Depending on the size of a retail business, the amount of goods with the organization can number in the hundreds of thousands. Receiving the goods takes a well managed and operated logistics team. The logistics team must understand the laws of economics and possess fluency in the laws of supply and demand.
The basic economic principles of Supply and Demand states, “if supply is high and demand is low, a surplus is inevitable and the costs of goods plummet” and “if demand is high and supply if low, costs will rise”. Supply and demand is relevant to a retail business since this principle relates to their receiving process, direct store delivery.
Direct store delivery is a process in which vendors and suppliers deliver goods to an establishment. In turn, the establishment sells the merchandise through a point of sale system.
With optimal conditions, a well run direct store delivery process will balance out the laws of supply and demand. Unfortunately, real world problems occur. The role of the business is to identify problems proactively and create action plans to prevent repeat performance. So what must be identified to prevent lapses in the direct store delivery process?

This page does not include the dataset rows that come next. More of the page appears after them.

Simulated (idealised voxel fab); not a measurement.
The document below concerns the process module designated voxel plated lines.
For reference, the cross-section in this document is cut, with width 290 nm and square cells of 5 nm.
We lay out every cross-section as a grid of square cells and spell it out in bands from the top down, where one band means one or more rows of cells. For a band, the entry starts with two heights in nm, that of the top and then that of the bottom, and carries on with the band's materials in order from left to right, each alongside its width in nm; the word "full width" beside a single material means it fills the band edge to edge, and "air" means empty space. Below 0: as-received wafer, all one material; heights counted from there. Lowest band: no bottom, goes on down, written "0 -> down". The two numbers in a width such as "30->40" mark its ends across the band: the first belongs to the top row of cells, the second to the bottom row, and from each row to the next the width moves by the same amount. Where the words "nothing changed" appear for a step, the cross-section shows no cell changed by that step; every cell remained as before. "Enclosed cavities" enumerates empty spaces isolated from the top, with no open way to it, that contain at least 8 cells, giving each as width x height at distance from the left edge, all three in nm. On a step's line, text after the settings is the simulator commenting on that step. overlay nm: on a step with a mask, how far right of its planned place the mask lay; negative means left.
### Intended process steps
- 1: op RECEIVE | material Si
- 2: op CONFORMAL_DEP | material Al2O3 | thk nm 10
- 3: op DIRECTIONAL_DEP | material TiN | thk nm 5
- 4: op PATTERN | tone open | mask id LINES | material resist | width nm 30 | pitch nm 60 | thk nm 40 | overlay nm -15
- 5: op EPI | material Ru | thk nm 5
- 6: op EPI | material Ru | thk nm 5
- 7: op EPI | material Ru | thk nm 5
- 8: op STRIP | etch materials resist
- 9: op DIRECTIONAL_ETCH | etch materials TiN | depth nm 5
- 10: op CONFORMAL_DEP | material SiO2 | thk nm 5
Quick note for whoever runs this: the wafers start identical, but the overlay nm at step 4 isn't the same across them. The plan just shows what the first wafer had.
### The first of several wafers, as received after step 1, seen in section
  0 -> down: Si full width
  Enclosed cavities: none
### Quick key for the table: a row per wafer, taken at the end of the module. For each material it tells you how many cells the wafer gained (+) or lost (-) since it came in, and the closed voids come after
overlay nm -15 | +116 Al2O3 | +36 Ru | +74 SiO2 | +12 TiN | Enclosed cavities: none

Vendors are the key ingredient in a successful direct store delivery process. Vendor/suppliers deliver the products thus the start to the supply/demand wheel. A business has to set up specific time for delivery and the vendors must abide by those times. If not, they lose their time slot and potentially lower the supply. Ultimately the demand for a particular product will be lowered if customers expect the product at a certain point and the vendor/supplier cannot deliver.
Never allow the vendor/supplier to substitute one product for another. The business should be the sounding voice in substitution issues. Once the power to decide falls into the hands of the vendor/supplier, the business has failed at identifying direct store delivery problems.
An effect of supply and demand revolves around prices. Work with vendors/suppliers if pricing is not aligned with in your market. Most vendors/suppliers work with several direct store delivery operation. Even though they will not be able to share other company’s prices, they will be able to adjust prices once your business has identified pricing variances.
Within the direct store delivery process, the business unit has to have an acute attention to detail. The record keeping must be without the slightest error, from the vendor/supplier or the business. The merchant has to understand what is being sold in the facility and be aware if the item is corrupting the supply and demand wheel.
For example, if the vendor/supplier provides the merchant with 100 widgets per day. The merchant only sell 10 widgets per day. If the merchant does not address the direct store delivery opportunity, the supply will be higher than the demand, potentially forcing the price to be driven down.
How do the merchant and the vendor/supplier create an alignment to have a successful direct store delivery process? Both parties have to meet and express each other’s expectation in business. Most vendors/supplies have a contract so they are bound, but the vendor/supplier could possibly be in breach of contract if they don’t provide service and affect the merchant’s sales and profitability.
The direct store delivery process is a component of the supply and demand economic wheel. Remember, if a wheel has a missing piece, it cannot roll correctly. Don’t be this missing piece.